I can’t imagine why any client would pay out hundreds of thousands of dollars to have an innocent person killed by 47. Anyone who has a contract on their head has most likely done something to get on someone’s bad side.
Being innocent, and not getting one someone’s bad side is not mutually exclusive.
This is a flaw in the argument I see all the time and no one ever calls it out for some reason.
Yes, 47 is a badass assassin and Jimbo Jackson wouldn’t hire him to kill his cheating wife or something.
But the assumption that “innocent people can never be well guarded, and not have a hit that requires an elite assassin like 47” is downright idiotic.
You can be innocent and still get on someone’s bad side. I’m not the best writer so maybe I can’t think of a great example, but I’m sure that someone in a game studio would have no problem with this.
Example: Think of some giant celebrity do-gooder like Elon Musk but more focused on science and environmentalism. Invents some crazy-ass innovation that will make cars not need gas anymore. Let’s call him Telon Fusk.
This pisses off some rich-as-fuck Saudi Prince who makes his money from oil. And they know that Telon Fusk is heavily guarded and constantly has cameras and paparazzi on him, so a direct hit will just create chaos. SO…they hire the world’s most elite assassin to kill him stealthily and not draw any attention.
Solution: play contracts.
Player-made content doesn’t count. Lel.
@eeefaa I think it could really work well. But it would raise one of a few age-old arguments that have never been settled in gaming.
Should games be “morally good”?
In other words, are games allowed to ask the player to do morally reprehensible things?
In practically every AAA game out there, you are playing as a “good guy”. The only one where it’s obviously not the case is GTA. But that is so zany and ridiculous, it doesn’t count.
In GTA, you can mow down innocent people but that’s not the point of the game. It’s just a by-product of an open-world game design. Canonically, the most evil thing GTA has ever asked the player to do is gun down innocent police officers. Literally everyone else you kill in a GTA game is a mobster or hired gun or tied to organized crime in some way and thus “bad”.
And of course there a bunch of indie sidescrollers and pixelly games. But those are irrelevant here.
I’m talking about a game that captures gritty, realistic, moral-less killing and present it in an adult tone. The only examples I can think of are Manhunt, and Hatred. And look how fucking controversial those were…
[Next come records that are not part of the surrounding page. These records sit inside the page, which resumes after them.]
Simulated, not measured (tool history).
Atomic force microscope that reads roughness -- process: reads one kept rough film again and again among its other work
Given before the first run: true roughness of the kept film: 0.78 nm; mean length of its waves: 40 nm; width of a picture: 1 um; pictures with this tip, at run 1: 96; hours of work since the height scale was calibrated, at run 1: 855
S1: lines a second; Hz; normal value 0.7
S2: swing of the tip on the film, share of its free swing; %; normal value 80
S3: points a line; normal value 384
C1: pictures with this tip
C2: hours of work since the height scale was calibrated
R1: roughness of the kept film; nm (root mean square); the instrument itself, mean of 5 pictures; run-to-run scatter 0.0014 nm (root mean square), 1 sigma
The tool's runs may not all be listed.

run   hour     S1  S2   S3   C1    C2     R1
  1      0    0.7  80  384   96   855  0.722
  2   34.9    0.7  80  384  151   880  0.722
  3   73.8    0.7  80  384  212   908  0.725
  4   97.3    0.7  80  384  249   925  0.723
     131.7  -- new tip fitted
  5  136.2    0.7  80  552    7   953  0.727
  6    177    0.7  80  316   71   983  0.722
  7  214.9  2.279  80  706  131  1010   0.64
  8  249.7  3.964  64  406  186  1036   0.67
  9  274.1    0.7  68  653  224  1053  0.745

I’ve had this debate a fuckton of times on numerous forums and it can really be quite engaging if you go about it properly with the right people.
Are games an art-form, and thus should be limitless in their design and execution? Or is it justifiable to “hold back” games from truly expressing themselves by limiting them to the confines of taste and societal morals?
Imagine a game where you are legitimately playing as Ted Bundy or Albert Fish. Hitman gameplay. Stalking out an area, finding out how to kidnap a target, then you see a cutscene where you drive him to a secluded shack and torture/murder him/her? Would a game like that be “allowed” to exist?